A new Ofsted report says programmes for gifted and talented pupils are not elitist. Inspectors say schools that ensure all students are suitably challenged find that all pupils benefit. The report does, however, raise doubts about the effectiveness of some provision.
Inspectors visited 26 schools in a survey designed to see how schools would respond to plans from the Department for Children, Schools and Families to switch the emphasis of provision for gifted and talented pupils from a national programme to schools delivering their own. The report says that while most o the schools recognised that improving provision for gifted and talented pupils was important, it was not their highest priority. They each had a policy for the pupils but many of these were generic and not sufficiently effective in improving performance.

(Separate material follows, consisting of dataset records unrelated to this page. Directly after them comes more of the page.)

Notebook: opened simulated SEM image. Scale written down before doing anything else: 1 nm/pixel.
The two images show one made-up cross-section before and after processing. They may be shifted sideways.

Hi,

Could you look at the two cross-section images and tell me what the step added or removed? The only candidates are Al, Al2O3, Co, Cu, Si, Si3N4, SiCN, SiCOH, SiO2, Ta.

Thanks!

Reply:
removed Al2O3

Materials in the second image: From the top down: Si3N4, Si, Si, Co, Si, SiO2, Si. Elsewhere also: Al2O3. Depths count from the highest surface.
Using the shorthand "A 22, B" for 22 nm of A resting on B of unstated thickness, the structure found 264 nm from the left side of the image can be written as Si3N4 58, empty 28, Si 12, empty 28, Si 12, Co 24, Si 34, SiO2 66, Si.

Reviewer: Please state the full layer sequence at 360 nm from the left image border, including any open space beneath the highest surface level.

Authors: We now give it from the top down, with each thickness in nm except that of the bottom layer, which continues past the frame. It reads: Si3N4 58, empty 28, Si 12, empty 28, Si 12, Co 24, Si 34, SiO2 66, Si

Gifted and talented pupils in most schools said that they were either not asked for their views or that these were not taken into account when tasks and curriculum were planned. The level of challenge varied across lessons and some pupils asked for more challenging work. None of the schools had explained fully to parents the needs of their children or how to support them and in eight cases schools had not even informed pupils or parents that they were considered to be gifted or talented.
Patrick Leeson, Ofsted’s Director of Education and Care, said: “Gifted and talented pupils need to be stretched so they can develop and progress appropriately. Schools should focus on matching teaching to the individual learning needs of all pupils, including gifted and talented pupils. In that way the whole school will benefit.”